From Overthinking to In the Zone: What Actually Works

You know that feeling when you’re in the zone? Time slows down. Everything clicks. Your body just KNOWS what to do.

And then you know that OTHER feeling? When you’re thinking about seventeen things at once, trying to remember every coaching cue, analyzing your form while you’re performing, completely in your head?

Yeah. That one.

Every athlete has experienced both. But most athletes think “being in the zone” is some magical state that just happens to you randomly.

It’s not.

The Zone is a Skill, Not Luck

After years of competing and coaching, here’s what I know: the zone isn’t something that happens TO you. It’s something you CREATE by getting out of your own way.

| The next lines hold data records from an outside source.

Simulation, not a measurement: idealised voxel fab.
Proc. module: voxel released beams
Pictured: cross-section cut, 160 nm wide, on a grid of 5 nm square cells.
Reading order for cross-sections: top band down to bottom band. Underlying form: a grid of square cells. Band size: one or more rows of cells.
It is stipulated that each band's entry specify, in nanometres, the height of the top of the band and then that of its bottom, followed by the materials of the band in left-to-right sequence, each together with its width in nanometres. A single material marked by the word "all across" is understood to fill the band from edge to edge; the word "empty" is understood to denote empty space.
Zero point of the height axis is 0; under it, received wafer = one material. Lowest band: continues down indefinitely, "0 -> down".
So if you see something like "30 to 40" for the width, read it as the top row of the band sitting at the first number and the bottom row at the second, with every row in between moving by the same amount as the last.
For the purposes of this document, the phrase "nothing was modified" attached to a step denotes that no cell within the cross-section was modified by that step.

Overthinking and flow states can’t coexist. Your brain is either in “thinking” mode or “doing” mode. Not both.

So how do you flip the switch?

Why We Overthink

Overthinking comes from fear. Fear of messing up, fear of disappointing someone, fear of not being good enough.

So your brain tries to CONTROL everything. It starts micromanaging every movement, second-guessing every decision, replaying every mistake.

It thinks it’s helping. It’s not.

Shift 1: From outcome to process

Stop thinking about winning, PRing, or making the team. Start thinking about the ONE thing you’re going to do right now.

Not “I need to run a 5:30 mile.” Just “Drive my knees this lap.”

Not “I need to go 3-for-4 today.” Just “See the ball deep on THIS pitch.”

One thing. This moment.

Shift 2: From control to trust

You’ve done the reps. You’ve put in the work. Your body knows what to do.

Trying to consciously control every movement is like trying to manually breathe—suddenly something automatic becomes impossible.

Trust your training. Let your body do what it’s been programmed to do.

Shift 3: From internal to external focus

Stop focusing on YOUR form, YOUR mechanics, YOUR technique.

Focus on what’s outside you:

  • The ball coming toward you
  • The track ahead of you
  • The defender you’re beating
  • The rhythm of your breath matching your stride

External focus = flow. Internal focus = overthinking.

Here’s what works:

5 minutes before: Physical warm-up. Get your body ready, burn off excess energy.

2 minutes before: One deep breath. Choose your ONE focus for this performance.

30 seconds before: Visualize yourself executing that one thing successfully. FEEL it.

Go time: Trust. Compete. Let it happen.

When You Catch Yourself Overthinking Mid-Performance

It’s going to happen. You’ll slip back into your head.

Here’s the reset:

  1. Notice it: “I’m overthinking.”
  2. Exhale it out.
  3. Refocus external: Pick something to see, hear, or feel RIGHT NOW.
  4. Move forward.

Don’t judge yourself for overthinking. Just redirect.

You can’t force flow. But you can create the conditions for it.

Simplify your focus. Trust your training. Stay external. Let go of outcome.

The zone isn’t magic. It’s mental discipline.

And it’s available to you every single time you compete—if you get out of your own way.